Chapter 3. Building a Linux Firewall

In this chapter, you'll learn how to build a Linux iptables firewall from scratch. While the recipes are aimed at DSL and cable Internet users, they also work for T1/E1 customers. In fact, a Linux box with a T1 interface card is a great alternative to expensive commercial routers. If you're a normal business user and not an ISP that needs Buicksized routers handling routing tables with hundreds of thousands of entries, then Linux on good-quality x86 hardware will serve your needs just fine.

A Linux border firewall can provide security and share an Internet connection for a whole LAN, which can contain Linux, Windows, Mac, and other PCs. A host firewall protects a single PC. There are a multitude of hardware choices for your fire-wall box, from small single-board computers, to recycled old PCs, to rackmount units. Any Linux distribution contains everything you need to build a sophisticated, configurable, reliable firewall on any hardware.

Definitions and roles get a bit blurry, as an iptables firewall does both packet filtering and routing. You could call it a filtering router.

iptables is the key to making everything work. Having a solid understanding of how iptables works and how to write custom rules will give you mighty network guru powers. Please study Oskar Andreasson's Iptables Tutorial (http://iptables-tutorial.frozentux.net/) and Craig Hunt's TCP/IP Network Administration (O'Reilly) to get a deeper understanding of how iptables and TCP/IP work. Another excellent resource is the Netfilter FAQ (http://www.iptables.org/documentation/index.html). At the least, you should know what headers IP, TCP, UDP, and ICMP packets contain, and the section "Traversing Of Tables and Chains" in the Iptables Tutorial is especially helpful for understanding how packets move through iptables. If you don't understand these things, iptables will always be mysterious.

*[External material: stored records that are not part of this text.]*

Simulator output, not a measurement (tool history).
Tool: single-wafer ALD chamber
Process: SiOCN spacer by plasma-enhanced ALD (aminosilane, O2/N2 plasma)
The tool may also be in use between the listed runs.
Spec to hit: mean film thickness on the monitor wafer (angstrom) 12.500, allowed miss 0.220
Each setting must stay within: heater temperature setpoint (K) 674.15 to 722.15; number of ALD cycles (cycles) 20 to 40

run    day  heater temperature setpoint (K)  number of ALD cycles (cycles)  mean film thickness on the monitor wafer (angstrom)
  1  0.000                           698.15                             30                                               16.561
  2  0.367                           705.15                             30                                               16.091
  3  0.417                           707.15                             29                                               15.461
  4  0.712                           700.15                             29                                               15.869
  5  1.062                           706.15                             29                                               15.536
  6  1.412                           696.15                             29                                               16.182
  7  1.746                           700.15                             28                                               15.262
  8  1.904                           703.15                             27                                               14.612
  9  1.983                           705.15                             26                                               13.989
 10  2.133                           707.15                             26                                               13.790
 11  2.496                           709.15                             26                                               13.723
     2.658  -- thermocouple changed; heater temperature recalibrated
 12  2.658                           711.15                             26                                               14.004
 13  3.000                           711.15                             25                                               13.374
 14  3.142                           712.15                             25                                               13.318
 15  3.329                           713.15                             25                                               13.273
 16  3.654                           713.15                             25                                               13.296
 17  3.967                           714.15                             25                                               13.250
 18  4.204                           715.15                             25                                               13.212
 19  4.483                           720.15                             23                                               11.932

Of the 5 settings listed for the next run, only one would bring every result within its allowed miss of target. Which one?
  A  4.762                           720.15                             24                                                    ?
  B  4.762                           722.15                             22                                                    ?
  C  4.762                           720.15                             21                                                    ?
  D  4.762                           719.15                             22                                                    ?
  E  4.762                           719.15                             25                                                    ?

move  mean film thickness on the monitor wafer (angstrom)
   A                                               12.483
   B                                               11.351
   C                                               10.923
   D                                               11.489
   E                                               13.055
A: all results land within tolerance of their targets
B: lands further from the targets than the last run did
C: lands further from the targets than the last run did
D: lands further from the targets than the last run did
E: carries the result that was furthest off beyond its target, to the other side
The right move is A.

Firewalls and routers are often combined on the same device, which is often called an Internet gateway. Strictly speaking, a gateway moves traffic between networks that use different protocols, such as NETBEUI and TCP/IP, which is not something we see much anymore. These days, it means any network devices that connect networks.

Routers forward traffic between networks. You always need a router between your LAN and other networks. You may also add intrusion detection, traffic control, proxies, secure remote access, DNS/DHCP, and any other services you want, though in my opinion, it's better to limit your firewall to routing, firewalling, and traffic control. Other services should sit on separate boxes behind your Internet firewall, though of course this is up to you. In small shops, it's not uncommon for a single box to host a multitude of services. The risks are that any successful intruder will have a feast of yummy services to exploit, or you may simply overload the box to the point that performance suffers.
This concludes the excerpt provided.